Report: Securities Class Action Filings Hit Records as Settlement Values Swell
White Plains-based NERA Economic Consulting's annual report also found that aggregate investor losses totaled $939 billion in 2018 -- a sign of a “systematic shift toward larger filings.”
January 29, 2019 at 04:58 PM
3 minute read
The original version of this story was published on Law.com
Filings of securities class actions hit record levels in 2018, with stronger cases on the docket and an increase in settlement values, according to NERA Economic Consulting's annual report, released on Tuesday.
There were 441 new filings of securities class actions in 2018, a slight increase from the year before, but the highest level since the 2000 dot-com crash, according to NERA's “Recent Trends in Securities Class Action Litigation: 2018 Full-Year Review.” Aggregate investor losses, defined by NERA as “the aggregate amount that investors lost from buying the defendant's stock,” totaled $939 billion, nearly four times the average during the past five years. That trend, the report concluded, could indicate a “systematic shift toward larger filings.”

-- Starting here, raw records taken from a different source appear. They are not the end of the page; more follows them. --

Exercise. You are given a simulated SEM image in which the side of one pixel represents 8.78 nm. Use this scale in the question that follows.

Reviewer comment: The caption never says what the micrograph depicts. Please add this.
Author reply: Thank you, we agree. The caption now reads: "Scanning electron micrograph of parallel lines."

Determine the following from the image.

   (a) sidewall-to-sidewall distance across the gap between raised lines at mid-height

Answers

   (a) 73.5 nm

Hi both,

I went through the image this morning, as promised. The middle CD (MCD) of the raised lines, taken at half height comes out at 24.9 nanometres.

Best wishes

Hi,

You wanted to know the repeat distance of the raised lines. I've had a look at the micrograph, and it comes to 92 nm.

“The primary takeaway is the size of new securities class actions, specifically, the size of what I refer to as the 'standard' case — the Rule 10b-5, section 11 and 12 cases. Those are much larger this year,” said Stefan Boettrich, co-author of the report and senior consultant at NERA Consulting, based in White Plains, New York. Part of that is due to massive shareholder cases against General Electric Co., whose shares dropped 56 percent in 2018. But not all can be attributed to GE. “Clearly, we're seeing a big jump in investor loss size in individual cases,” he said.
Many of the bigger cases made traditional securities allegations, like accounting or missed earnings. The technology sector saw a 70 percent uptick from 2017 in filings involving allegations missed earnings guidance.
The report also looked at settlements, whose values rose in 2018. The number of settlements was small when compared to dismissals, and the average deal value of $69 million, up from $25 million in 2017, was primarily due to the $3 billion agreement with Brazilian energy company Petrobras. But the median value of settlements in 2018, when excluding settlements of more than $1 billion, was $13 million — twice that of 2017.
“It very well be a consequence of stronger cases making their way through the system,” Boettrich said. He predicted large settlements would continue in 2019 given that pending cases now have a total investor loss of $1.4 trillion, or $1.1 trillion when excluding the GE cases.
As in 2017, merger objections made up about half the filings, spurred by the Delaware Court of Chancery's 2016 decision in In re Trulia Stockholder Litigation. That could mean merger objection filings have plateaued, Boettrich said.
The report also found that attorney fees were $790 million. That's 70 percent higher than in 2017 but, Boettrich noted, not that substantial when compared against the total value of all settlements last year, which was $5.3 billion.
Here are some more details of the 2018 report:
- Regulatory filings, such as those involving price fixing or emissions defeat devices, dropped 75 percent against foreign companies. Filings against Chinese firms rose, but those against European companies dropped.
- Excluding filings over merger objections, 64 percent of the new cases were in the U.S. Court of Appeals for the Second Circuit and Ninth Circuit, home to several technology firms. Merger objection filings were “increasingly active” in the Third Circuit, which includes Delaware.
- Settlements worth less than $10 million dropped from 61 percent in 2017 to 45 percent in 2018, with 44 percent of deals falling between $10 million and $49.9 million.